A Level maths sequences question

I understand how to prove b) without using calculus but the mark scheme says that using differentiation can only achieve 2 marks max even with explanation relating to discrete continuous functions or similar. While it may not be the best or quickest method, it seems mathematically valid to me so does anyone know why it wouldn't achieve full marks?
Mark Scheme (Page 7):
https://www.ocr.org.uk/Images/677010-mark-scheme-pure-mathematics-and-comprehension.pdf
Examiners report (Page 6):
https://www.ocr.org.uk/Images/687926-examiners-report-pure-mathematics-and-comprehension.pdf

The sequence is only defined for discrete values of n (domain) so you cant take limits as h->0 etc as occurs in calculus.

The sequence is only defined for discrete values of n (domain) so you cant take limits as h->0 etc as occurs in calculus.

I get that but if you prove that the continuous function f(n)=n/(n+1) defined for all R is increasing using differentiation, can’t you use that to prove that the discrete sequence is increasing since N is a subset of R?

I get that but if you prove that the continuous function f(n)=n/(n+1) defined for all R is increasing using differentiation, can’t you use that to prove that the discrete sequence is increasing since N is a subset of R?

See my reply above (basically agreeing with you).
At the same time, I'd guess that the number of people who can correctly argue this at A-level (for example, what you said is wrong because f(n) isn't defined for all R as it's undefined when n = -1) who wouldn't just prove it algebraically is fairly small. But if you go that route I think it's also clear you're suddenly going "you need to be rigourous at A-level" when typically little to no rigour is expected. (For that matter, in a rigourous approach, you're not getting away with answering "the limit is 1" to "find the limit of a_n" without epsilon-delta justification, which they're obviously not expecting).

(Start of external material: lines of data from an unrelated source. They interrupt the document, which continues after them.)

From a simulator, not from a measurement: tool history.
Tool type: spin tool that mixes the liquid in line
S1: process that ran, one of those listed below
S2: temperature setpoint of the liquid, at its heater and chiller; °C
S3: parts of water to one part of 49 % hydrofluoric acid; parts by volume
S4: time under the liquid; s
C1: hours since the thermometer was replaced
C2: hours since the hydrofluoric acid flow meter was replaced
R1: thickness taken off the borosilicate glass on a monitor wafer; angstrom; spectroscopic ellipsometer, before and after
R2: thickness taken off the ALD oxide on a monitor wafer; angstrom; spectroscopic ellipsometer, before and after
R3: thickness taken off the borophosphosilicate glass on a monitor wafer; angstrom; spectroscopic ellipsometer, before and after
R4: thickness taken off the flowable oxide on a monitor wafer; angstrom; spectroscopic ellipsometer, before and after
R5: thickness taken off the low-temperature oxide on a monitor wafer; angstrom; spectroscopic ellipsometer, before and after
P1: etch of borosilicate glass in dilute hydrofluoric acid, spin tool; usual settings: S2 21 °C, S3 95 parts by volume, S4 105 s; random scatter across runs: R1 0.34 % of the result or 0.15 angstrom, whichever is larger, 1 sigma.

See my reply above (basically agreeing with you).
At the same time, I'd guess that the number of people who can correctly argue this at A-level (for example, what you said is wrong because f(n) isn't defined for all R as it's undefined when n = -1) who wouldn't just prove it algebraically is fairly small. But if you go that route I think it's also clear you're suddenly going "you need to be rigourous at A-level" when typically little to no rigour is expected. (For that matter, in a rigourous approach, you're not getting away with answering "the limit is 1" to "find the limit of a_n" without epsilon-delta justification, which they're obviously not expecting).

Yes I realised my mistake and edited my post soon after.